This question is enticing and understandable, and I don’t see any reasonable way to actually answer it. We don’t know what will happen to the church. We have never known. Mary Magdalene didn’t know. Peter didn’t know. Paul didn’t know. Pope Gregory didn’t know. Julian of Norwich and Theresa of Avila didn’t know. Nor did Joan of Arc, Martin Luther, Jean Calvin, Thomas Cranmer, or Martin Luther King Jr. None of them knew what would happen to the church, and neither do we.
What we do know, and what we want to keep at the forefront of our minds, is why the church exists. The church exists for the purpose of restoring people to unity with God and each other in Christ. (I didn’t make that up, by the way: It’s in our Catechism.) We are not here to survive. We are not here to worry about our numbers. We are here to restore relationship. We are here to love the world, to love our neighbor in real and practical ways – ways that promote justice and peace among all people. That is why there is a church at all. We exist to love.
I’m not trying to sidestep the issue of declining church attendance. Christians have a lot to reflect on as fewer and fewer people see our presence in the world as particularly positive or meaningful. We should not shy away from this conversation. Nor do I want to minimize the feelings of grief and anxiety many of us have as our experience of church shifts. We don’t need to act like we’re too cool to feel feelings, too smart to worry. We’re humans. And we’re humans who are living through a time of protracted radical culture change. Amidst the uncertainty and trauma, it would be odd if we were not expressing some fear and worry.

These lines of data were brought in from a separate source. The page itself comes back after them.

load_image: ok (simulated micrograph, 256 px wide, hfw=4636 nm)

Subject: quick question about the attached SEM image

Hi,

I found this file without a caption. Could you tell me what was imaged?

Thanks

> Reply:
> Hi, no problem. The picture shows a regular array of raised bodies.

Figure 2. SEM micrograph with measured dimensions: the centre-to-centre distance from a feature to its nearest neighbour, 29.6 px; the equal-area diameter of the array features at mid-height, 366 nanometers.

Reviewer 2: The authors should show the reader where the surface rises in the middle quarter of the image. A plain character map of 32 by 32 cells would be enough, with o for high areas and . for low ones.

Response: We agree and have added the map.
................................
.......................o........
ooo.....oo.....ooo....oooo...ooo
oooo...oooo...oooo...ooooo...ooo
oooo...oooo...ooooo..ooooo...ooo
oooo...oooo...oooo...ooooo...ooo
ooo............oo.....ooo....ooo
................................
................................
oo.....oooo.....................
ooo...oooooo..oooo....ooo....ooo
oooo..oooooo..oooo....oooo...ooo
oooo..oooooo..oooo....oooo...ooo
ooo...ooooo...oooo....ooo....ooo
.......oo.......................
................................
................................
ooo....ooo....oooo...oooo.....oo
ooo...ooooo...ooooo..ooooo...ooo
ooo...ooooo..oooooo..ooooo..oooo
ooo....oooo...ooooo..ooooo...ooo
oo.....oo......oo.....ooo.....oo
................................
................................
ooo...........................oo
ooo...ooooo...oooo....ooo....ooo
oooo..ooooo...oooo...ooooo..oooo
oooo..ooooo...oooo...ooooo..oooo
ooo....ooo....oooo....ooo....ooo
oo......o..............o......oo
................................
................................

We should not hide from all this. But we also should not pretend it’s the whole story of the church. And we should not pretend that the impending death of church as we know it is equivalent to the death of Christ’s work in the world. Jesus himself called the church into being, gathering those who believed in him into a community for the purpose of practicing unconditional love in God’s name. The world’s need to be united in Love is not dying.
We live in a time of rising mistrust and skepticism. And I don’t think it’s all about cynicism: a lot of the mistrust has been earned. People should not be shamed for being wary of those who call for unity but aren’t interested in pursuing justice, who call for civility but aren’t interested in working for peace, who call for kindness but aren’t willing to make sacrifices in order to promote equity. And yet: I believe that God is Love. And that it is in fact Love that will bring this world and all who are in it into a true and lasting peace. I believe the church is the Body of Christ – which means that we are meant to embody Jesus’ love here and now. In a world of mistrust, I believe that we have not only the capacity, but the responsibility to build relationships of trust founded in unconditional love.
Will the church survive? I have no idea. But while we’re here, those of us who call ourselves church know what our work is. We’ve got a world to Love.